This reasoning, however, assumes the very point to be established, namely, that Congress meant by subsection (c) to change for venue purposes the law with respect to the residence of plaintiff corporations as well as defendant corporations. No such purpose can be gathered from the legislative history, and having regard for the guidelines laid down by the Supreme Court for interpreting the Judicial Code, we think the proposition must fall. At most, the statute is ambiguous, and as stated by the Court in Fourco Glass Co. v. Transmirra Products Corp., 353 U.S. 222, 227, 77 S.Ct. 787, 791, 1 L.Ed.2d 786 (1957), "`* * * it will not be inferred that Congress, in revising and consolidating the laws, intended to change their effect unless such intention is clearly expressed.'"

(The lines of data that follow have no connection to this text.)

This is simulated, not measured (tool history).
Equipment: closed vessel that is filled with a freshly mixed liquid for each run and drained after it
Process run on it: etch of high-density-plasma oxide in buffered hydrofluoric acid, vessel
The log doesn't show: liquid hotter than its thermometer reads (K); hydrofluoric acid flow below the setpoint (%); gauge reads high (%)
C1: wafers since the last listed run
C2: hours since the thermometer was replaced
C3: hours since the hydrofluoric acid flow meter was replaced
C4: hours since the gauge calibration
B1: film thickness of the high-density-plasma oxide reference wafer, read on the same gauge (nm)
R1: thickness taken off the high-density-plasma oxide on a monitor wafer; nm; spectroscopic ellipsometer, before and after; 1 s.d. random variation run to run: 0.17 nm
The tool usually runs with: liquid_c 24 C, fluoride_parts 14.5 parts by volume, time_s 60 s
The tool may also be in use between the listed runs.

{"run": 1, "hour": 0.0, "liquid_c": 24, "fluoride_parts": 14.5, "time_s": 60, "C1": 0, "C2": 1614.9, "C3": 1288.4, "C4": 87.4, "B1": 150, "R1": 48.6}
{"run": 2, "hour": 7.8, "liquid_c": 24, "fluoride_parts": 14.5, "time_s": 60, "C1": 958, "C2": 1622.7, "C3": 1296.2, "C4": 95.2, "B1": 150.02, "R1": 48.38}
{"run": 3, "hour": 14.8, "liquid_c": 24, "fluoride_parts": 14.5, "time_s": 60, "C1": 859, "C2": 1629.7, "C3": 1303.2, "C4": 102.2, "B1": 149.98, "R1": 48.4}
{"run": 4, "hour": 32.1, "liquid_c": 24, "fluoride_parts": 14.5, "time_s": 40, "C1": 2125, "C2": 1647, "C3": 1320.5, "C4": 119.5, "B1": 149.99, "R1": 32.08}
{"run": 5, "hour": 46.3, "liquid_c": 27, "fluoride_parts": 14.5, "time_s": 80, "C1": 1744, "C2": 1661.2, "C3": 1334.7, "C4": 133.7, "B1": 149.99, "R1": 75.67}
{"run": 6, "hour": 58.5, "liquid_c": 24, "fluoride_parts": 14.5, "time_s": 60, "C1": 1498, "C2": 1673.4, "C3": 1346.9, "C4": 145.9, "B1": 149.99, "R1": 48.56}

It is urged that since the term "such corporation" in the second clause of the subsection, as a matter of syntax, refers back to the antecedent phrase, "A corporation may be sued," therefore, "such corporation" means any corporation which may be sued, i. e., is amenable to suit, not only one that is actually sued. Consequently, according to this argument, the second clause should be read as defining the residence for venue purposes of all corporations which are amenable to legal action, whether in the particular case the corporation is made a defendant or makes itself a plaintiff. This argument is not sufficient to demonstrate a clear congressional purpose to change the prior law as to plaintiff corporations.


It seems to us more probable that the term "such corporation" was meant to limit the applicability of the subsection to defendant corporations, for the corporations referred to in the opening words of the section are those that are sued, not those that sue. This would certainly be the more natural usage of the "such." If the purpose of the subsection was to define the residence of all corporations, plaintiffs as well as defendants, the expected mode of expression would be "a corporation may sue or be sued." Moreover, had Congress designed to give the subsection the sweeping effect urged by the plaintiffs, a term like "all corporations" would have been used in the second clause, instead of the restrictive term "such corporation." In summary, we think it would be inappropriate to read something into the statute which could have been so easily expressed, had this been within the congressional aim.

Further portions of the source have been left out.